Wednesday, August 27, 2008

CATS Task Force Notes – 26 Aug 08 Meeting

Once again, major media reporters were absent, so this may be the only eye-witness account you will see of second meeting of the CATS Assessment and Accountability Task Force in Frankfort.

Education Commissioner Jon Draud opened the meeting by emphasizing – again – that he was not looking for this group to suggest dramatic changes in CATS. He wants to put off any substantial changes until after 2014.

Draud’s position clearly didn’t sit well with Kentucky State Senator Dan Kelly. Kelly challenged Draud’s statement that putting off changes until after 2014 was a consensus position. Kelly correctly pointed out that the committee so far has taken no votes on any positions and has not reached any consensus about direction.

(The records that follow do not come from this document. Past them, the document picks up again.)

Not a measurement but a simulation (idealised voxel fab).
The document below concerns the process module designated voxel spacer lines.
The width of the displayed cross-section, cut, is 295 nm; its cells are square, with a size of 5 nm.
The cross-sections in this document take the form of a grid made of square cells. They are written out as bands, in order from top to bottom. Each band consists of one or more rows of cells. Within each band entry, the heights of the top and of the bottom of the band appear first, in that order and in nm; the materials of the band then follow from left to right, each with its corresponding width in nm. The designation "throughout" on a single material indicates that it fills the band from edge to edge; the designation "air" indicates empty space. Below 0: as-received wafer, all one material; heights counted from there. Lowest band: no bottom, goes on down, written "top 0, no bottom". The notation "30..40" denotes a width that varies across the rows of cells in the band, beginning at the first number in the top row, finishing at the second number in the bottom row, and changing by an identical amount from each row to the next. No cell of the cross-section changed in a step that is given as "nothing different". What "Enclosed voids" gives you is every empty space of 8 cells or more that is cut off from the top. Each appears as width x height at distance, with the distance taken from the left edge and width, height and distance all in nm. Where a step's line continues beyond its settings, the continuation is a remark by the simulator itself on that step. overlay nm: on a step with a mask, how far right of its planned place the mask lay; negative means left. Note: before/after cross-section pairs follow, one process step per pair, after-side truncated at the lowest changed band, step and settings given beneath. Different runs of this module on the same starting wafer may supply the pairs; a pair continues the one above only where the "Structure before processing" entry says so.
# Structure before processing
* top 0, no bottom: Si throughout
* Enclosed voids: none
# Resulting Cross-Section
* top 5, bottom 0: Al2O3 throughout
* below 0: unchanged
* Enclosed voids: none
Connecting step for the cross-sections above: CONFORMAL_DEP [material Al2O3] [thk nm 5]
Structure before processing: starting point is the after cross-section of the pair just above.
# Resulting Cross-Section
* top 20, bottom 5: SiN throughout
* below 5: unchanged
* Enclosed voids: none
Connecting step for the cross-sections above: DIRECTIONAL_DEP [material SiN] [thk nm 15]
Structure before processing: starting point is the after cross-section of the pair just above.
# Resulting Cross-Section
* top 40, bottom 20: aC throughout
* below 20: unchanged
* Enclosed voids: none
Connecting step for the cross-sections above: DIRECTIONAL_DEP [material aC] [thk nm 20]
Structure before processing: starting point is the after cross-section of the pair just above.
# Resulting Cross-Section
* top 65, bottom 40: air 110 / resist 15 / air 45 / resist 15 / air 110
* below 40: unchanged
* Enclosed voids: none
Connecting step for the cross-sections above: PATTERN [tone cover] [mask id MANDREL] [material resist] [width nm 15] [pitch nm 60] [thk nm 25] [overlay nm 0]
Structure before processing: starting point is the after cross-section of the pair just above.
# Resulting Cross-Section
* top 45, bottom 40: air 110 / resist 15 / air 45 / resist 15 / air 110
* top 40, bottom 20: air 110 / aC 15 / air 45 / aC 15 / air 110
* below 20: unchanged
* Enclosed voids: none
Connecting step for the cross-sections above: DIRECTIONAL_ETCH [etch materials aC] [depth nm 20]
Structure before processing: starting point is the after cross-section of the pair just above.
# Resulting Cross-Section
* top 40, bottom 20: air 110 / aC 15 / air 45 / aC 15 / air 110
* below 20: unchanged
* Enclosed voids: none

The meeting’s biggest surprise – a disappointing note – was Jim Applegate’s announcement that he is leaving his position as Vice President for Academic Affairs at the Kentucky Council on Postsecondary Education. As a consequence, Jim is also resigning from the CATS task force.

Applegate took a few minutes to share departure comments about what the task force needs to do regarding the CATS assessments. In a key part of his statement, Applegate said:

“If out of all of this we don’t end up with an assessment system that allows us at every step of the way to understand where the individual child is on the road to the next step after high school, on to college, on to the skilled workplace, whether they’re behind, they’re ahead, they’re on track – and, it’ll help us understand how to intervene with that child to do the right thing and then allows us longitudinally to reassess at a point in the future to know whether our interventions work or not – then, I don’t know why we’re even bothering to assess. You know, uh, I don’t know what the point is.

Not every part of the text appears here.